As Spoleto Festival USA audiences celebrate the return of the Dock Street Theatre, artists and production staff are left grumbling about the challenges at another Spoleto venue, Gaillard Municipal Auditorium.
There is a section in the orchestra under the overhang of the balcony where the festival does not sell seats because of the poor sound quality, Spoleto Production Manager Rhys Williams said.
"That experience is not something we want our guests to have," Williams said.
Sound quality is one of the key issues that designers hope to address during the renovation and expansion of the 2,730 seat auditorium. Preliminary plans for the Gaillard call for $96 million of the $142 million project budget to be allocated to the renovation of the performance space.
The city expects private donations to cover half the cost, and the remaining $71 million would come from existing city revenue sources and new borrowing that would not impact taxes. The public financing is yet to be approved.
The auditorium would be all but rebuilt from scratch according to Barbara Vaughn, media relations director for the city of Charleston. Like a house stripped down to its studs, the space will be rebuilt with a brand new seating arrangement that includes tiers of box seats. The number of seats in the house will be reduced to about 1,800, making the auditorium less cavernous and more intimate.
Aubrey Foard, a Spoleto Festival USA Orchestra member, said the sheer size of the hall is one of the problems. Foard is a tuba player who has played in the orchestra for the past four years and has experienced the Gaillard from the perspective of a performer and as an audience member.
"What strikes me most when I'm listening," Foard said, "is how much trouble the sound has getting offstage."

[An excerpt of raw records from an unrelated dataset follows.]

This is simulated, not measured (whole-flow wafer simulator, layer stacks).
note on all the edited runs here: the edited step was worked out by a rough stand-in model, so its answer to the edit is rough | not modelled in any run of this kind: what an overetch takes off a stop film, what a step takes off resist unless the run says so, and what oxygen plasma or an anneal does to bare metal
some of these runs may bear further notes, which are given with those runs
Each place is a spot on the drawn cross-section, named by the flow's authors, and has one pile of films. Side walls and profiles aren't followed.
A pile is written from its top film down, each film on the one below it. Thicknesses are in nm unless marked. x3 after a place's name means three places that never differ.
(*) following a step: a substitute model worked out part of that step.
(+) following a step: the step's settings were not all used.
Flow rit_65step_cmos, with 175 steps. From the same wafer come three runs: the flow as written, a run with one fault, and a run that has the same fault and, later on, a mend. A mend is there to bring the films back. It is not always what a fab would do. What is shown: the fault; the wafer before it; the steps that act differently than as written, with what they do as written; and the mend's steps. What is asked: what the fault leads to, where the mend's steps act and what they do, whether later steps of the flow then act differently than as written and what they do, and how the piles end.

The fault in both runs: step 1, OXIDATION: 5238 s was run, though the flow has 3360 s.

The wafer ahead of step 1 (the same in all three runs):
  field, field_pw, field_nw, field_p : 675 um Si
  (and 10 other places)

Foard is hardly alone in that assessment, and the problem has been noted for some time. A 1998 review of a Spoleto opera, "Jenufa," by a New York Times critic found that the Gaillard "swallowed orchestral sound." A 1984 review of another Spoleto opera, "The Merry Widow," by The Washington Post found singers on stage had to "adjust their voices to the acoustics" of the large auditorium.
Onstage, Foard has noticed that the hard, non-absorbent surfaces of the auditorium creates what he calls a splashy sound. Since the sound from a tuba travels upward, the ceiling can potentially bounce sound right back down on him.
"When you're pointing at an area of this really hard surface you get a sort of slap-back -- the sound comes back and slaps you," Foard said.
Foard said this type of interference can make it harder to hear across the
orchestra. David Stahl, conductor of the Charleston Symphony Orchestra, agrees.
"When you're a musician on the stage you have a very hard time hearing your colleagues," Stahl said.
Stahl believes the Gaillard opened at an important time for the city, and that founder Gian Carlo Menotti would never have chosen Charleston for the Spoleto Festival USA without it, but that the hall also presents "countless problems" with the acoustics.
"In great concert halls, the hall is an instrument itself," Stahl said. "Our orchestra and our community deserve a better place for our performers."
Despite the flaws performers might hear, recording in the space isn't too difficult. Freelance recording engineer Leonard Gibbs has been recording classical concerts at the Gaillard since 1970, capturing music from microphones that hang directly above the first row of seats.
"From a recording point of view the sound is fine," Gibbs said. "The walls are actually correct for what I do."
Despite that, he does find the hall oversized, at least for symphonic music, but notes that the venue debuted in 1968 as a general purpose auditorium that could host large audiences for a wide variety of performance types.
Gibbs points to the same seats in the orchestra section beneath the balcony that Williams maligned as the worst for orchestral concerts.
"The protruding balcony structure above blocks all of the sound," Gibbs said.
After work is complete, the "new" Gaillard should offer better acoustics to every seat in the audience, as well as performers on stage.
Nigel Redden, general director of Spoleto Festival USA, is encouraged by the successful acoustic improvements at the Dock Street Theatre, and has high hopes for the renovated Galliard.
"The Dock has raised the bar for the Galliard, no doubt," Redden said.
The projected timetable calls for construction to begin in August 2012 and the renovation and expansion to be finished in September 2014. The public can view renderings and a model of the proposed project on display at the Charleston Civic Design Center at 85 Calhoun St. from 9 a.m. to 5 p.m., Monday through Friday.
Charleston City Council is scheduled to see plans for the renovation at Tuesday's meeting.